NAIROBI, Kenya -- Pirates have seized a German-owned ship in the pirate-infested waters between Somalia and Yemen, a U.S. Navy spokesman said Saturday.
Pirates captured the Maltese-flagged MV Patriot early Saturday in the Gulf of Aden about 150 nautical miles southeast of the coastal Yemeni city of Muqalla, said U.S. Navy 5th Fleet spokesman Lt. Nathan Christensen.
An official from the German Foreign Ministry could not immediately confirm the ship's capture Saturday.
Andrew Mwangura of the Mombasa, Kenya-based East African Seafarers' Assistance Program, a group that monitors pirate activity off the African coast, said the ship has 17 crew members but he could not name their nationalities. He said the large cargo vessel is designed to carry grain, but said he did not know what cargo it contained when it was captured.
According to the company's website, the Patriot is part of the fleet of Hamburg-based Johann M.K. Blumenthal, one of Germany's oldest shipping companies. A man who answered the phone at the company's switchboard declined to give his name or details of the situation, saying: "For the time being we will not give further information to the press."
Many of the ships crossing the Gulf of Aden, one of the world's most busy shipping lanes, are carrying food to eastern African nations, as was the case for the MV Maersk Alabama, a U.S.-flagged vessel that was hijacked by pirates earlier this month leading to a five-day standoff with the U.S. Navy.
Also in the Gulf of Aden on Saturday, naval vessels from the U.S., Germany and China came to the aid of a Philippine chemical tanker stranded without fuel in waters near Somalia days after it was freed by pirates.
Maria Elena Bautista, administrator of the Maritime Industry Authority, said a U.S. Navy ship provided five days worth of diesel fuel for the MT Stolt Strength, which was drifting some 60 miles east of the Somali coast. The pirates seized the ship in November as it sailed through the Gulf of Aden with a cargo of phosphoric acid.
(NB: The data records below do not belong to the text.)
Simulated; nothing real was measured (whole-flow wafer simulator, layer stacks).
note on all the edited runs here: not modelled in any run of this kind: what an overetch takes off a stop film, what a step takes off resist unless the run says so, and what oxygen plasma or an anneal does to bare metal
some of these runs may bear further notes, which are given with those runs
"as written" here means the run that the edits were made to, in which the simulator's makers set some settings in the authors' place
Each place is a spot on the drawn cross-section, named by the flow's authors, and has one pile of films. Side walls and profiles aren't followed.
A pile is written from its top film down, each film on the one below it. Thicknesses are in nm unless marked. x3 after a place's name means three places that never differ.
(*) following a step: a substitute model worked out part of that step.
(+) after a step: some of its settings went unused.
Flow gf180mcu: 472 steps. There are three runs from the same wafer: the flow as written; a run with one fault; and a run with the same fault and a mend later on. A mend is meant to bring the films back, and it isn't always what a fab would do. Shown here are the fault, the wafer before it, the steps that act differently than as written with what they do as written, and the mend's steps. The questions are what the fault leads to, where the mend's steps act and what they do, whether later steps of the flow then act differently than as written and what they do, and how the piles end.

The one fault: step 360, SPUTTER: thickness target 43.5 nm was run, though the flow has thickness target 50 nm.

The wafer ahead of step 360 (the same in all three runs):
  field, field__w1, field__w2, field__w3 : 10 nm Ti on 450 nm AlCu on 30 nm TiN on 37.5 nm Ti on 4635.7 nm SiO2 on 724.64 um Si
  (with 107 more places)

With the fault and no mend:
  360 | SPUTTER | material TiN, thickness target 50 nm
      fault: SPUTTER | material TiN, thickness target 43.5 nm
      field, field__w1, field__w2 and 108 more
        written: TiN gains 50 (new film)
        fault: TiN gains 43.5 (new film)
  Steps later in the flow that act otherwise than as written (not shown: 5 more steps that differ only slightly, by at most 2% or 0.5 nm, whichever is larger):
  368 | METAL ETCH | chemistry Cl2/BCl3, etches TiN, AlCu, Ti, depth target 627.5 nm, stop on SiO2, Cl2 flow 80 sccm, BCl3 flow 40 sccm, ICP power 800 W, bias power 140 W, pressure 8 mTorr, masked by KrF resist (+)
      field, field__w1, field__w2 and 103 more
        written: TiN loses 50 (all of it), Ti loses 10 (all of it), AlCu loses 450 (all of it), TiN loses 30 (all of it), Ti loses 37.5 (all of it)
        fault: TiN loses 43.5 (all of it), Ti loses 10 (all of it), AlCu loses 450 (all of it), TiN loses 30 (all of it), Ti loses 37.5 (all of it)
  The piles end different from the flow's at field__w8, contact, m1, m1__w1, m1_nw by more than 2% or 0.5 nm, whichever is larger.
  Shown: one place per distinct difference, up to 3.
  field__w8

Pirates have attacked more than 100 ships off the Somali coast over the last year, reaping an estimated $1 million in ransom for each successful hijacking, according to analysts and country experts.
Somalia, which was plunged into anarchy in 1991 after its dictator was overthrown, has become the pirates' de facto base, a war-wracked country with an economy in tatters where pirates are often viewed as heroes, using ransom money to build lavish villas for their families.